Saturday, June 26, 2021

Two Weeks In...

Well, we are about two weeks in, so I feel like it's about time to update you all on how things are going. At this point, I still feel like we are on vacation. 😊 This isn't surprising, since we are staying with Michael's parents for the time being. But I'm embracing the vacation feel and taking things as they come. It's been so great to be able to rest, recover from jet lag, and work on getting our lives in Lynden settled without having to be stressed out about it! 

Gerrit has been thrilled thus far with being back in the Pacific Northwest. We finally convinced him to start practicing riding a two-wheel bike by taking him into the woods and riding on the path. He is more confident because the ground is softer...but it's also bumpy with rocks and roots, which provides its own challenge! He fell off into the ferns the other day, and since then we've been joking about how ferns give good 'hugs' when you crash into them. 😍 (And why trees don't give good hugs when you run into them!)
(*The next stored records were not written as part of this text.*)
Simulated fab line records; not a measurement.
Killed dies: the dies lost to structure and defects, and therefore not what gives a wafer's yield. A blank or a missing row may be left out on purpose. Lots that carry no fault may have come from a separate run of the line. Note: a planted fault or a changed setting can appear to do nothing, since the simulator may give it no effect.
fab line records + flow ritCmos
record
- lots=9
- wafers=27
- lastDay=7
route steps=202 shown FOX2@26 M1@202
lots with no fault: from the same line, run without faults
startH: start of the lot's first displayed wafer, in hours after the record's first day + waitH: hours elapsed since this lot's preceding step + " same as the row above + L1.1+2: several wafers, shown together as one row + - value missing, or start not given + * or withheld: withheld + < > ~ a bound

Gerrit also has been occupied this week by building the dream treehouse with Pops in the backyard! They have been talking about building it for close to two years now, since we couldn't travel to the US last summer, so it has been incredible to see their excitement as they've gotten started on the project. I'm really not sure whether Gerrit or Pops is more excited about it! 

Excited to have work gloves!

The first board goes up




Putting up some stairs

Pops and Gerrit take a break in the trees after a long morning of work

Excited to join Gerrit on the platform in the tree for the first time!

They have been watching "Treehouse Masters" in the evenings as well. Treehouse is the main theme of this summer so far! 

I have continued to be amazed at God's provision for our lives. Michael has already started his new job as a custodian at Lynden Christian, which is the same school I will be working at and Gerrit will be attending in the fall. The change in type of work has been really good for Michael so far. He loves serving in this way and is excited to continue down this path! This job also provides something else we've been hoping for - insurance. 😄 

In addition to a job for Michael, God has graciously provided us with a house that we can rent for the next year. We will be able to move in sometime in the middle of July, once we return from visiting my family. It's a nice small 3-bedroom house in a neighborhood that's within easy biking distance of the school. We wanted to get away with having just one vehicle if at all possible, and the location of this house has made that possible for us this coming year. 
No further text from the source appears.